The Racial Privacy Initiative (RPI) is one of the best, fairest, wisest, and most far-seeing initiatives that will ever be put before California voters.

As a classically liberal, politically independent, lock-and-load centrist, the welfare of the California Republican Party is not one of my prime concerns. But I and every citizen of California have a debt of gratitude to the California Republican Party for the unanimous decision of its convention delegates last weekend to support the RPI.

If by standing on high principle and aggressively championing the RPI the Republican Party wins for that initiative as many votes from Democrats and political independents as it did for Prop. 209, then more power to the GOP. Its image will be enhanced.

If the Democratic Party wishes to become the champion of pounding millions of bi- and multiracial people in California into those same-old, same-old five boxes, then let it take that stand bravely - and possibly self-destruct.

Some internal Republican blood-letting has already begun, however. Among Republicans, as among Democrats, there remain plenty of separatists, categorizers, and racialists. Two have lost no time in attacking the RPI aggressively.

Tom Wood, one of the original authors of Prop. 209, claims passage of RPI would make it impossible to enforce anti-discrimination laws (CalNews.com, Feb.22). Racial data collection is essential for American society to continue its successful if gradual elimination of unjust racial discrimination, he believes.  He is worried that Prop. 209 will become unenforceable; most supporters of Prop. 209 do not believe that. Perhaps he also believes that we will eventually need state forms for religious data collection lest we become impotent to fight religious discrimination.

Wood seems oblivious to the nonsense of the racial categories themselves and to the negative social consequences of their use by governments.

More surprisingly, Wood seems oblivious to the fact that one of the greatest virtues of his own Prop. 209 is that it has smoothed the way for further major steps, such as the RPI, toward the deracialization of society. It is dismaying to see such pessimism in such a fine fellow.

This is all the more disappointing given that Wood talked often about the importance of a 'colorblind' society during the Prop. 209 campaign, and even now he evidences support of it. How are we to achieve this goal unless we take steps to get rid of the odious racial check-boxes?

A cat of a very different color is Republican Raoul Lowery Contreras.  He attacks RPI indirectly by heaping venom and falsehood on Ward Connerly (CalNews.com, Feb. 25),  architect and chief promoter of the RPI.

Connerly has no right to call himself multiracial (he is) because, Contreras spits out, "society defines him as a Black man by the color of his skin." No society doesn't. Contreras may. Other racists, racialists, one-droppers, and sloppy journalists may. But the decent majority in our society allows him to define and call himself anything he likes - and to check no box, one box or all boxes. Fighting the poison in Contreras's rhetoric is exactly what the RPI is all about.

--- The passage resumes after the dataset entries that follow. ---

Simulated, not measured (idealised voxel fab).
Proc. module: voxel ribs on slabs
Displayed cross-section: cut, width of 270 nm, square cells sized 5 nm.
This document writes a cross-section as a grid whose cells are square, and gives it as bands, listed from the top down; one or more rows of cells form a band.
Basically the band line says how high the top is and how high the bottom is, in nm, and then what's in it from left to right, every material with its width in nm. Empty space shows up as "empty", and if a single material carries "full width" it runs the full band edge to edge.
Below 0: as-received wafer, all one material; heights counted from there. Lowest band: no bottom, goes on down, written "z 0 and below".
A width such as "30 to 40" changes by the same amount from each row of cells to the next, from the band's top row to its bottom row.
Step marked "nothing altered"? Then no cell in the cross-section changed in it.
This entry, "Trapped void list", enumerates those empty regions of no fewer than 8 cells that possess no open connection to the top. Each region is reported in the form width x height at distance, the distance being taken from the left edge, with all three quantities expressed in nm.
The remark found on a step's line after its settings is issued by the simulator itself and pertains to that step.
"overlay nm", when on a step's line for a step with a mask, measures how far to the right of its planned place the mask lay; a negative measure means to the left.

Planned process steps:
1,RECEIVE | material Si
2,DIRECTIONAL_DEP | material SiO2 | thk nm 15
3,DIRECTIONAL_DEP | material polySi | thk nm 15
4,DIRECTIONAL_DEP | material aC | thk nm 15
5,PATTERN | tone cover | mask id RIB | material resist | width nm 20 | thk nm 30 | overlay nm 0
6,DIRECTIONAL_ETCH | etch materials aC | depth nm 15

Contreras seasons his venom with at least three flatly false statements. These are: that "a few years ago [Connerly] couldn't get a home loan from a bank in California because of the color of his skin"; that Connerly "said he didn't care" if Prop. 209 were to become unenforceable; and that Republican State Chairman Shawn Steele "stacked" the Initiatives Committee that unanimously endorsed the RPI.

We are months away from knowing whether the Democratic Party will dare attack the RPI with the same fervor as these renegade Republicans.

But let me spell out several reasons why this initiative is going to win by a large margin, why it will be strongly supported by Democrats, Republicans, and independents. I have been an active promoter of the RPI in San Diego County and discussed it with hundreds of fellow citizens across the whole political spectrum.

1. The standard racial categories are fictions.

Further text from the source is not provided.